Question

A particle of mass m is attached to three springs A, B and C of equal force constants k as shown in figure (12-E6). If the particle is pushed slightly against the spring C and released, find the time period of oscillation.

Answer 1

(a) Suppose the particle is pushed lightly against the spring 'C' through displacement 'x'.

Total resultant force on the particle is kx.

Due to spring C and $\frac{kx}{2}$ due to spring A and B.
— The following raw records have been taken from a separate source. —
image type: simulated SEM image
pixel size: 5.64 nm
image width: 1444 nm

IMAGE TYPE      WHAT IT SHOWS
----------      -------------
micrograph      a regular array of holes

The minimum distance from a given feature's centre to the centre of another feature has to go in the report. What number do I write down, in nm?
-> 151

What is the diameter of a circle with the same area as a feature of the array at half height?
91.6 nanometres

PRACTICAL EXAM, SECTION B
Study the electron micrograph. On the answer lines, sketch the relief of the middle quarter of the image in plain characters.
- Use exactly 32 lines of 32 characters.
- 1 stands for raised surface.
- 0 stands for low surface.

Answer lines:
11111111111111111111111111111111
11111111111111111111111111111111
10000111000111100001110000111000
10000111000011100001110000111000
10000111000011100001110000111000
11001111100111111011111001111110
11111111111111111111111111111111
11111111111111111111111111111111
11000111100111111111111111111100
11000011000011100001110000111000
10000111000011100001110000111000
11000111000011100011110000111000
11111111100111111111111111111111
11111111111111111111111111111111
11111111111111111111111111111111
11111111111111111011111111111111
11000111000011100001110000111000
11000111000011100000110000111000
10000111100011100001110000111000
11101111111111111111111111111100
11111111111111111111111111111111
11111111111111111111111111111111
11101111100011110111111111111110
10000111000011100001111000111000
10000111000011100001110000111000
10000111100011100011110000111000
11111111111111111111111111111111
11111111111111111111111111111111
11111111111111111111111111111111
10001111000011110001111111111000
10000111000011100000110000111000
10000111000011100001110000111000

$\therefore$ Total Rsultant force

$=kx+\sqrt{{\left(\frac{kx}{\sqrt{2}}\right)}^2+{\left(\frac{kx}{\sqrt{2}}\right)}^2}$

$=kx+kx=2kx$

Acceleration $=\frac{2kx}{m}$

Time period $=2\pi \sqrt{\frac{\text{Displacement}}{\text{Acceleration}}}$

$=2\pi \sqrt{\frac{x}{2kx/m}}$

$=2\pi \sqrt{\frac{m}{2k}}$

[Cause : When the body pushed against 'C' the spring C, tries to pull the block XL. At that moment the spring A and B tries to pull the block with force $\frac{kx}{\sqrt{2}}$ and $\frac{kx}{\sqrt{2}}$ respectively towards xy and xz respectively. So the total force on the block is due to the spring force 'C' as well as the component of two spring force A and B ].